Saturday, November 26, 2011

Lift Up Your Heads, O You Gates

Unsolicited, the thought came through my mind,
"Lift up your heads, O you Gates!
 And be lifted up, O you ancient doors."

I wasn't quite sure where it came from. It marched into my head like a victorious army processing back into it's hometown, building a bridge to something else that has recently been present in my thoughts. I've been reading about the habitual connections of the synapses in our brains. Discoveries in neuroscience over only the last few decades suggest that a healthy mental state requires perpetual interaction with other people's right brain. This gives experiences of relational narratives that create thinking templates. Once our brain's synapses have fired according to a certain template, they are significantly more likely to fire the same way again and again. Unused, many areas of the mind simply shut off eventually, like an abandoned, overgrown neighborhood on the outskirts of town.

Autumn Composition,  Deduar
Common example: "I don't know how to trust anyone, because I'm so used to finding people unreliable or untrustworthy." Even when we come across people who would break our mental stereotypes, we shut them out, because we're following the somewhat implicit neural template. The physical pathways in our brain literally form ruts. Once they're formed, according to some research, most people never change them. Although, unlike at least most other beings on the planet, humans do have the ability to re-form these pathways.

The psychological distress of many can be correlated with the literal lack of physical connectivity between the right (emotional, relational) and left (linear, logical) hemispheres of their brain. It could even be said that people whose brains don't integrate enough with other people's brains, will not be able to form healthy patterns of thought,  and have trouble integrating their own brain, as well as nerve connectivity to "the extended brain", or visceral organs (the heart, lungs and gastrointestinal system), eventually causing physical sickness in some. This gives new meaning to the old wisdom that you shouldn't have a divided heart, or a divided mind.

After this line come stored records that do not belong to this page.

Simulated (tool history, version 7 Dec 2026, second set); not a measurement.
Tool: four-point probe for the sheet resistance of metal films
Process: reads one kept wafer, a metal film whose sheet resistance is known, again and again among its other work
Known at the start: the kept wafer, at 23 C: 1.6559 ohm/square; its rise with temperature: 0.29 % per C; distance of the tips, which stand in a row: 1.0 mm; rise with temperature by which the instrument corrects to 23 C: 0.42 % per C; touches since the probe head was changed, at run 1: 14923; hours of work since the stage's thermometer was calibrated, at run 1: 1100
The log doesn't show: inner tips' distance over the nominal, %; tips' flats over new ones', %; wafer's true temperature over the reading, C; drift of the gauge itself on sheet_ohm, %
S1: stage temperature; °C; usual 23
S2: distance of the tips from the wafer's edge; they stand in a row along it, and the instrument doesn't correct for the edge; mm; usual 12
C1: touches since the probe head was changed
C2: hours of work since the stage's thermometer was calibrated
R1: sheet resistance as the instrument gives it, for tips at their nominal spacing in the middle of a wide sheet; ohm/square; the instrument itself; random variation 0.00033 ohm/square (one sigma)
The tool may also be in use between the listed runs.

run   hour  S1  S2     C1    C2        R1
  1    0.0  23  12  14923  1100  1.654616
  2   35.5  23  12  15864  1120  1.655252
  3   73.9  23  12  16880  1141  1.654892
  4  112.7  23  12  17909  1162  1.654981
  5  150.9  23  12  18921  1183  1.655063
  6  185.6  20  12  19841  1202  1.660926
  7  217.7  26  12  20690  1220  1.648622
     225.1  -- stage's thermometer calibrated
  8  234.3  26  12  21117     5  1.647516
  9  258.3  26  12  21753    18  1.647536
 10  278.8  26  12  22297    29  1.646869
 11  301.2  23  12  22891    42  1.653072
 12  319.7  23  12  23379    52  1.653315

"Lift up your heads, O you Gates!
 And be lifted up, O you ancient doors."

It's originally from a song, written thousands of years ago, actually by King David, returning victorious from war, with the ark of the covenant, restoring authority, the life of the people, and communion with God back into his city.

For the first time in a long time, I've found myself venturing out into pathways I've left unexplored. After years of trauma, and subsequent hiding in fear, I'm daring myself to love again, to trust. What a welcome verse. What a bold procession. O, dearest hope, that I could find the right levers, that I could find the courage & stamina to join the song and open those gates.

1 comment:

  1. You'll love http://www.amazon.com/Defending-Cavewoman-Other-Evolutionary-Neurology/dp/0393048314 if you're actually interested in the brain and looking for the ways its physiology affects the lives we lead. My favorite study in the book is of the English professor who wakes up one day unable to read English. Reading is his hobby and livelihood, so he starts learning braille and then gets diabetes. So then he learns Hebrew.